Predictive policing is still racist—whatever data it uses

It’s no secret that predictive policing tools are racially biased. A number of studies have shown that racist feedback loops can arise if algorithms are trained on police data, such as arrests. But new research shows that training predictive tools in a way meant to lessen bias has little effect.

Arrest data biases predictive tools because police are known to arrest more people in Black and other minority neighborhoods, which leads algorithms to direct more policing to those areas, which leads to more arrests. The result is that predictive tools misallocate police patrols: some neighborhoods are unfairly designated crime hot spots while others are underpoliced.

In their defense, many developers of predictive policing tools say that they have started using victim reports to get a more accurate picture of crime rates in different neighborhoods. In theory, victim reports should be less biased because they aren’t affected by police prejudice or feedback loops.

But Nil-Jana Akpinar and Alexandra Chouldechova at Carnegie Mellon University show that the view provided by victim reports is also skewed. The pair built their own predictive algorithm using the same model found in several popular tools, including PredPol, the most widely used system in the US. They trained the model on victim report data for Bogotá, Colombia, one of very few cities for which independent crime reporting data is available at a district-by-district level.

When they compared their tool’s predictions against actual crime data for each district, they found that it made significant errors. For example, in a district where few crimes were reported, the tool predicted around 20% of the actual hot spots—locations with a high rate of crime. On the other hand, in a district with a high number of reports, the tool predicted 20% more hot spots than there really were.

For Rashida Richardson, a lawyer and researcher who studies algorithmic bias at the AI Now Institute in New York, these results reinforce existing work that highlights problems with data sets used in predictive policing. “They lead to biased outcomes that do not improve public safety,” she says. “I think many predictive policing vendors like PredPol fundamentally do not understand how structural and social conditions bias or skew many forms of crime data.”

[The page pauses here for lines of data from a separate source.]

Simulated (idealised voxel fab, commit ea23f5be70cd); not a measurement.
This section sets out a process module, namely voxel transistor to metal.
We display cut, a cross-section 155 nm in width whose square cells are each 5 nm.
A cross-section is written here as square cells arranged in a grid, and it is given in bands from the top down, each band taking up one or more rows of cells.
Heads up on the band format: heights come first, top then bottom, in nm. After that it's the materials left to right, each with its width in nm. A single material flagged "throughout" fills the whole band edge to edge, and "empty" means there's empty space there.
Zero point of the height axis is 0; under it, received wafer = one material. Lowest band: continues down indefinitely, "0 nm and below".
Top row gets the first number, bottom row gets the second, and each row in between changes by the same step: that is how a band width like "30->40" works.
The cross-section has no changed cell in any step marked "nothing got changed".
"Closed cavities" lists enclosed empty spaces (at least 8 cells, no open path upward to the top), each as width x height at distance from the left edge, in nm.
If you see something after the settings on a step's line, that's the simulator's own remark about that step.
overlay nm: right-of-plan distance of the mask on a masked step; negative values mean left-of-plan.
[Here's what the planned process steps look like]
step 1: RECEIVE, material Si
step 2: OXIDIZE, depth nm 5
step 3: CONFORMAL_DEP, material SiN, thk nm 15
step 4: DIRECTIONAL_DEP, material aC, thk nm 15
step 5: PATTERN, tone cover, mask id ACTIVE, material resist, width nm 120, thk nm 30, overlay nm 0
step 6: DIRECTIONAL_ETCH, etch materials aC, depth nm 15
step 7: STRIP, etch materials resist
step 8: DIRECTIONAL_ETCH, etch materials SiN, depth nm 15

So why did the algorithm get it so wrong? The problem with victim reports is that Black people are more likely to be reported for a crime than white. Richer white people are more likely to report a poorer Black person than the other way around. And Black people are also more likely to report other Black people. As with arrest data, this leads to Black neighborhoods being flagged as crime hot spots more often than they should be.

Other factors distort the picture too. “Victim reporting is also related to community trust or distrust of police,” says Richardson. “So if you are in a community with a historically corrupt or notoriously racially biased police department, that will affect how and whether people report crime.” In this case, a predictive tool might underestimate the level of crime in an area, so it will not get the policing it needs.

No quick fix

Worse, there’s still no obvious technical fix. Akpinar and Chouldechova tried to adjust their Bogotá model to account for the biases they observed but did not have enough data to make much difference—despite there being more district-level data for Bogotá than for any US city. “Ultimately, it is unclear if mitigating the bias in this case is any easier than previous efforts that worked to debias arrest-data-based systems,” says Akpinar.

What can be done? Richardson thinks that public pressure to dismantle racist tools and the policies behind them is the only answer. “It is just a question of political will,” she says. She notes that early adopters of predictive policing tools, like Santa Cruz, have announced they will no longer use them and that there have been scathing official reports on the use of predictive policing by the LAPD and Chicago PD. “But the responses in each city were different,” she says.

Chicago suspended the use of predictive policing but reinvested in a database for policing gangs, which Richardson says has many of the same problems.

“It is concerning that even when government investigations and reports find significant issues with these technologies, it is not enough for politicians and police officials to say it shouldn’t be used,” she says.